Is this the end of the high street?
Posted 16 Jan 2013 by Walaa Idris
Some might call me a cynic but I am not buying all the wistful cries of anguish regarding HMV and those that disappeared from our high streets recently. Their departure is sad, but it is not as if we didn’t see it coming for some time now. Our lives, habits and the way we do many things have changed tremendously in recent years, and this the product of that change.
Don’t get me wrong, it is poignant to see an old giant leave the stage and leave broken, not to mention the human cost every time a company goes under. But, HMV is not the first to go and it won’t be the last to vanish from our high streets either, many will follow. Every business that refuses or can’t streamline and join the present will undoubtedly struggle then finish. Harsh maybe, but that’s how the economy works.
Like many people, since the turn of the century I only visited HMV once or twice at the end of the year around Christmas. I do the same with Waterstones and I have not seen the inside of a phone shop in more than eight years. I shop for my books and DVDs online, music I download, plus I no longer buy whole albums but only the songs I like, my phone is delivered directly from my network provider…. Thankfully, I still prefer to try before I buy when it comes to cloth, and love shoes, handbags and accessories shopping. Will not allow anyone to choice my fruits, vegetables and fresh produce but happy for them to pick and deliver my cleaning and other dry products.
I honestly don’t think I am alone, and believe many people do a similar thing. Shopping online frees time, saves money and is simply very convenient and hassle free; it can be slotted in at any time and done from anywhere.

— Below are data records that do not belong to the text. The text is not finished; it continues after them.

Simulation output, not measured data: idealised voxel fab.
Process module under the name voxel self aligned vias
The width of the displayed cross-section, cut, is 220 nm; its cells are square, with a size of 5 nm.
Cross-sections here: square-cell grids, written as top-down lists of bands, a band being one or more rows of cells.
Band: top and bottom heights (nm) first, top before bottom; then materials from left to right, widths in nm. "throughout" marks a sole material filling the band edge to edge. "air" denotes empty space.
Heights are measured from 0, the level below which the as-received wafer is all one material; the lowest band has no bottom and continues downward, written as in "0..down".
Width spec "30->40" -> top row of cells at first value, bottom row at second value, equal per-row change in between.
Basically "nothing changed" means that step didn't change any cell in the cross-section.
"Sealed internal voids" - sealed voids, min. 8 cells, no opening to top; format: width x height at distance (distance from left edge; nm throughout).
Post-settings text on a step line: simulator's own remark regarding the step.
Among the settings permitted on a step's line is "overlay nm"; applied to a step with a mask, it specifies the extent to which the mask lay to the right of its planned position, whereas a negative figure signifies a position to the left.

It is okay to feel sad and nostalgic about losing the way things used to be. But it is not okay for businesses to do nothing to modernise and expect to stay in the game. Every business that does not evolve and compete in the arena of speed, convenience and small overheads will see their business suffer then die.
As for Labour politicians saying this government has questions to answer regarding the demise of the high streets, is disingenuous, short-sighted and unrealistic to say the least.